Four things to check before buying:
Color: The sweet spot is medium-dark, vivid blue with no gray or brown tint. Too light and the stone looks watery. Too dark and you lose the color in anything less than direct sunlight.
Clarity: Sapphires are judged on eye-clean clarity, meaning inclusions visible to the naked eye lower the value, but those only visible under magnification are acceptable. This is different from diamond grading, where the standard is stricter.
Treatment: Nearly all sapphires sold commercially have been heat-treated, a stable and widely accepted process that improves color and reduces visible inclusions. This is fine. What matters is that the seller discloses it. An unheated stone of fine quality is significantly more valuable, but heat treatment is not a red flag.
Origin: Sri Lankan, Burmese, and Kashmir origin stones carry premiums, especially when certified by a reputable lab like GIA or Gübelin. Lab-grown sapphires are chemically and visually identical to natural ones and a legitimate choice for everyday wear.
Necklaces
Sapphire pendant necklaces tend toward one of two directions: a simple solitaire in a bezel or four-prong setting on a fine chain, or something more elaborate that incorporates diamonds or multiple stones. Both work. The simple version has a quiet elegance that doesn't fight with outfits. The elaborate version makes more of a statement.
Sapphire tennis necklaces have been growing steadily in popularity as people look for alternatives to diamond versions. A line of matched blue sapphires in white gold has a clean, striking look that works from casual to formal depending on the chain weight and stone size.
Earrings
Sapphire earrings are currently one of the strongest trends in colored stone jewelry, and the styles showing up most often are worth knowing about:
Cluster settings: Multiple smaller sapphires arranged together to read as a larger visual mass. This approach lets you get significant color impact without the cost of a single large stone. Cluster earrings have an inherently vintage quality that pairs well with sapphire's historical associations.
Asymmetric pairs: One stud and one drop, or two drops with different lengths or designs that coordinate without matching exactly. This started in fashion jewelry and has moved fully into fine jewelry. Sapphire's color is bold enough to hold attention on both sides without needing to be identical.
Sapphire and pearl combinations: These two materials have a natural visual relationship. The cool, liquid quality of a good pearl works with the blue of sapphire in a way that feels considered rather than arbitrary. It's a pairing with genuine historical precedent in jewelry design.

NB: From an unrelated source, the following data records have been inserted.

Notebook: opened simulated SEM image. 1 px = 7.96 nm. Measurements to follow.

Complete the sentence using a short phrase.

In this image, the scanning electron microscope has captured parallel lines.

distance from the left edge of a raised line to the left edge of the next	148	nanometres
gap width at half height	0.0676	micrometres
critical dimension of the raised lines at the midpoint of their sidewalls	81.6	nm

Bezel-set hoops: Sapphires set continuously around a hoop, either all the way or along the front-facing portion. These are versatile in a way that drop earrings aren't, moving easily between dressed and casual wear.
Geometric drops: Long earrings with structured, architectural frames incorporating sapphires. These tend toward a contemporary feeling and photograph well, which has helped drive their popularity.
For a gift, simple sapphire studs in a comfortable post setting are the most universally wearable choice. For someone with a defined personal style, a cluster or geometric drop gives the piece more personality.
Taking Care of Sapphire Jewelry
Sapphire is low-maintenance compared to most colored gemstones. The hardness protects it from the scratching that softer stones suffer from daily wear, and it doesn't have the fragility concerns of stones like emerald or opal.
For cleaning, warm water with a few drops of dish soap and a soft toothbrush is all you need. Work gently around settings and rinse thoroughly. Let it dry completely before storing.
Ultrasonic cleaners are safe for most sapphires, but not for stones with fracture fillings (a less common treatment than heat, but one that does occur in the market). If you don't know your stone's treatment history, skip the ultrasonic and stick to hand cleaning.
Storage is where people go wrong. Sapphire is hard enough to scratch almost every other gemstone you own. Keep it in its own compartment or pouch, separate from everything else. The reverse is less of a concern since very little will scratch a sapphire, but protecting your other pieces from it matters.
The one vulnerability sapphire has is impact. The stone is hard but not infinitely tough, and a sharp blow at the right angle can cause chipping, particularly on facet edges. This isn't a reason to be precious about wearing it, just a reason to take rings off before manual work that involves significant impact.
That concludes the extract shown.